It's not a thriller.
Imagine that line as spoken by Arnold Schwarzenegger to his class in Kindergarten Cop. I start here because I saw a review saying what a disappointing thriller it was, and it would be disappointing if that was what Moriarty were shooting for. It's also not a romance, or a mystery, or a literary novel, although it does share some elements with those.
What it is is a book about regular middle class suburban couples who experience a trauma together, and how it affects their lives thereafter. It's not a big trauma, it's not newsworthy, but it affects them all, and their little kids, too. And because the author takes her work seriously, there is much more to it than just that, humor, and backstory, and a way through, and a future.
I love books like this about living in after some bad thing. Fairy tales are important because they teach us that the witch or the monster can be killed, these books (and I hope someone has a short, catchy name for the genre that isn't sexist, because I sure don't) these books demonstrate how to live through the bad things and still have a good life. I don't believe stories about people living through horrible events and being stoic and saintly and a good example. Pain doesn't make people stronger or better, it makes us angry, and short-tempered, and hell to get along with. And of course, we all have pain and most of it is garden-variety common and of no interest to others. And the older we get the more time we spend attending funerals, the more people we have to lose. These books remind us that we can still laugh at the wake, that there are many ways to comfort one another in our loss.

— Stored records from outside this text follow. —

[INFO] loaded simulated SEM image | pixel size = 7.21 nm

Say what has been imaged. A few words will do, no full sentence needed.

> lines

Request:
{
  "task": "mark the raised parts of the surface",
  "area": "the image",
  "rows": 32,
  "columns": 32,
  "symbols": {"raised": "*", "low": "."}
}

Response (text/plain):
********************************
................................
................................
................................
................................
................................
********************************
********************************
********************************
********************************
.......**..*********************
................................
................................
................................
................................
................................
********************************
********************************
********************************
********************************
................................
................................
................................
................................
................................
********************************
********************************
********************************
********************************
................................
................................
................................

I'm on my way to a funeral soon
The mystery is what happened to Alice's marriage. Alice, suffering from a concussion and subsequent amnesia is the one trying to figure out who she is and how it went wrong. Another marvelous book full of kids and after school activities and how destructive it is for a marriage when gender roles make one person the breadwinner and one person the parent. And yes, it is also very white and heteronormative and upper middle class suburban, but again, Moriarty takes seriously the business of having and rearing children, and that is important. Plus now I basically see Reese Witherspoon playing the lead role in every one of the books and I like Reese Witherspoon, so that's okay.
I only have one Moriarty book left to read, and then I am going to be very sad for a while.
I hope I've learned my lesson: don't start a Moriarty book unless I have plenty of time to finish it, because I can not put it down to go to sleep. Knowing I have to get up and go to work the next morning is not nearly sufficient to stop me reading just one more chapter, again and again until it 's all done.
The only bad thing I can say about it is that she focuses on white urban professionals. Yeah, that's attractive to many readers, 'm sure. And she is fabulous at depicting family life in a way that's realistic and not sentimental or smarmy. She can make a minor school event into high drama and a successful Tupperware saleswoman into a canny titan of industry.
And also, I suspect that these are all books I'm going to enjoy rereading, but it isn't as if characterization or setting or tone are sacrificed in favor of narrative drive. The plot zips along because the reader has become emotionally invested in these people, all of them.
Edited later the same evening to add:
Okay, I figured out one thing Moriarty does that makes her so appealing. She respects the work that women do. All of it. Not just the creative or professional careers, but also the glamour -free jobs, the volunteer work of PTAs, the emotional work of looking after family, the shitwork of buying groceries, and planning meals. All of it. That's so rare. Even the assholes who are instigating Mommy Wars don't really respect all of it: regardless of their agenda, they only respect the work of privileged women, whether it's as a CEO or as the stay-at-home mom fixing organic Vento boxes with loving notes. President of a tech start-up good, president of the PTA is just a joke usually. Women in Moriarty 's world can be wrong, prejudiced, or thoughtless, but they are all respected.